Amorphous Grey Blob
by ‘The Audience’
I’m reaching a point in my life now where I constantly find that I am massively out of my depth. People trust me with actual responsibilities, and then immediately regret doing so. Somebody recently asked me, with complete sincerity, if I had any strong opinions on James Joyce.
When I was younger, I used to be of the belief that I wasn’t smart enough to have opinions on things. Certainly not on real things like Literature, which needed to be pronounced with the capital letter to indicate Great Importance. It wasn’t meant for people like me. People like me get to laugh, nod, and turn to the immortal phrase ‘Ha ha, yeah.’
It’s a gift of a phrase. When an anecdote has no conclusion, when a joke falls completely flat, or when a question merrily soars over your head, you always have ‘ha ha, yeah.’ It says ‘I don’t know how to respond to this situation and, to be quite honest with you, I would rather go home and watch reruns of Top Gear.’ I used it a lot.
You may have noticed, over the past year or so, a lot of Nottingham-based ‘literary types’ getting rather excited. That’s because we’re now officially recognised as one of twenty UNESCO ‘Cities of Literature.’ It’s a pretty illustrious list. Edinburgh, Iowa, Dublin…and now Nottingham too.
I’m not going to lie, I was proud. I’m not especially patriotic, but I like being from Nottingham. Everyone from out of town assumes you’ve been shot at which makes us feel dark and edgy. But really we like books and words and meeting at the left lion and mushy peas from the Goose Fair. We also apparently have a real craving for artisanal burgers. Seriously guys, get it together, we don’t need more frightening burgers you need to use a crane to pick up.

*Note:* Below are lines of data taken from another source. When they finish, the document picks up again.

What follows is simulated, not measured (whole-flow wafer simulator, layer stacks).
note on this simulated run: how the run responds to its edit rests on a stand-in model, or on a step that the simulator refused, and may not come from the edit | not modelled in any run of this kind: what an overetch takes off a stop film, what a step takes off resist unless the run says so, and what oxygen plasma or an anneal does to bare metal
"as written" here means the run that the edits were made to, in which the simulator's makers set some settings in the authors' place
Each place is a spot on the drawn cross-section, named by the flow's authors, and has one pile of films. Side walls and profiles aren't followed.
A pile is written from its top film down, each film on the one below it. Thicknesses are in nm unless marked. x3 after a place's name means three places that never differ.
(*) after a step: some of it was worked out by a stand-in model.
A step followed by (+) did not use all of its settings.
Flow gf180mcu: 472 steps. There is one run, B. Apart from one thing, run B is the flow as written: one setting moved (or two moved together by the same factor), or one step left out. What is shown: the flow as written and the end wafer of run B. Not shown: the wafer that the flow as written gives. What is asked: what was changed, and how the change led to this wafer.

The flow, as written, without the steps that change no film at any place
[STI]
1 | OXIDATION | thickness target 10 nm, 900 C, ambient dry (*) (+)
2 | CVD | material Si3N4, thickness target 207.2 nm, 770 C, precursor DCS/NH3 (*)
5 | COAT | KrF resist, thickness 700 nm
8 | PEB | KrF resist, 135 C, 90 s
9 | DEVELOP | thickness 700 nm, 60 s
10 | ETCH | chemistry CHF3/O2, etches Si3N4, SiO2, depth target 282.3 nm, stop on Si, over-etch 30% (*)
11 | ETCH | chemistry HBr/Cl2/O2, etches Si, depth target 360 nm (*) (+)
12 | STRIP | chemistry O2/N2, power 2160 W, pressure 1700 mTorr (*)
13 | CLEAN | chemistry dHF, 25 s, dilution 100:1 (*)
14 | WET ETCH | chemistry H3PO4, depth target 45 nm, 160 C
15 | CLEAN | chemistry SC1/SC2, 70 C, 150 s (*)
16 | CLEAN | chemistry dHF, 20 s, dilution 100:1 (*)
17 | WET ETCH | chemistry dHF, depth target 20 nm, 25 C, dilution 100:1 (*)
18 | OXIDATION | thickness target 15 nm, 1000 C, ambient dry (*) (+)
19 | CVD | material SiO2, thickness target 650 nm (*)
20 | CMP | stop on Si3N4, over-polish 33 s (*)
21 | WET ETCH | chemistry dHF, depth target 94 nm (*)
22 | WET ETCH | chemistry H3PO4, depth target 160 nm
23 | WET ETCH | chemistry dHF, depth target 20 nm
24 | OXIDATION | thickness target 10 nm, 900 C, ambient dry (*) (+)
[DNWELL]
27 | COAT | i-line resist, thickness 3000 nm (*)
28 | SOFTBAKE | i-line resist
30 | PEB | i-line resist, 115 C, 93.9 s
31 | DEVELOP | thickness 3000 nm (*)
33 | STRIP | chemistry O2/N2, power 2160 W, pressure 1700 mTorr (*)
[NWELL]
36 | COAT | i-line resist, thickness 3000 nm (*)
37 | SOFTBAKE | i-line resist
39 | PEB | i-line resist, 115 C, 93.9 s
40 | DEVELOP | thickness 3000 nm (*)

More importantly, Nottingham has always had a sense of the countercultural about it. I think it comes from being as wonderfully diverse as we are. We’re a collection of so many different people, all bound together by our use of the word ‘cob.’ It is cob, by the way. That is a hill I choose to die on.
That’s what this festival is about, I think. There’s no arbitrary definition of what is and is not literature, nor of who can or can’t produce it. There wasn’t a production line with a bored looking academic pointing and going ‘yes, no, yes, yes, no, no, no, hell no.’ There are events about poetry, journalism, drama, fiction, even video games. That’s the key, isn’t it? Literature isn’t restrictive, or at least it shouldn’t be. It shouldn’t make you go ‘ha ha, yeah.’ It lends itself to conversations about identity and belonging and culture.
Perhaps that’s why it fits with Nottingham so well.
Regardless, I’ll be your ‘Audience’ for the week, an anonymous guide through a few of these events. Think of me as your friendly, amorphous grey blob. Part of me is hoping that people will be picturing me as a sneaky gumshoe from the fifties, but the amorphous grey blob is perhaps a more likely image.
I hope you’ll join me. I hope I don’t make you go ‘ha ha, yeah.’ Let’s see.